PENGUIN gallery

The Penguin Mk.1 was originally designed to repel invasions from the sea. In this image we see an assembly similar to the one installed in ships but installed on land. In this way, it could be considered as a coastal defense battery. The missile is very accurate thanks to its high resolution, passive IR seeker and is practically immune to ECMs, it is also able to discriminate between vessels and decoys having a high probability of hit the target.
In 1982, an improved version appeared, adapted to be launched from helicopters and designated as Penguin Mk.2 or AGM-119 according to US Navy designation. The latest version is called Penguin Mk.2 mod.7 and is qualified to be used by SH-60B LAMPS III, SH-70 Seahawk and SH-2 Suoer Seasprite helicopters.
The Penguin Mk.2 mod.7 is designed to attack medium-sized ships such as patrol vessels, corvettes and frigates. Its warhead is derived from the Bullpup missile and it is a semi-armor piercing type, about 113 kg in weight and incorporates a delayed fuze that explodes once inside the ship’s hull to cause further damage.
The Penguin Mk.2 mod.7 and Mk.3 missiles belongs to the “fire and forget” category and the launcher does not have to be aiming directly at the target. The missiles can be fired one at a time or in salvo mode.
The missile, once in flight, is capable of performing erratic maneuvers in its final stage to hinder its detection, and is designed to hit the target just above the waterline, with a penetration angle that causes greater damage.
In the Penguin missile it ispossible to select the most appropriate route to the target, for example avoiding ground obstacles such as islets. In addition, it is possible to program the missile to execute trajectory changes during the flight, and this allows a safe firing under cover from the enemy.
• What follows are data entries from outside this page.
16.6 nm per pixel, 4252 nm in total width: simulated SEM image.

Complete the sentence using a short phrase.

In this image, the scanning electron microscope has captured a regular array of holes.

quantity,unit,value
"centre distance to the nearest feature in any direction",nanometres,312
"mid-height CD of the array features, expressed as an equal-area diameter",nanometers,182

The Penguin Mk.3 appeared in 1987 and is intended to be used by aircrafts. For this task, the missile was fitted to be installed in the Bullpup missile support and a BaE Sperry canard system was used to improve its maneuverability in flight. The launcher and the motor unit is the work of Saab-Scania and the tests were conducted by a Norwegian F-104G fighter, although the missile’s final destination was the Norwegian Air Force’s F-16 fighterbombers. The Mk.3 variant is available with passive IR and passive radar seeker guidance.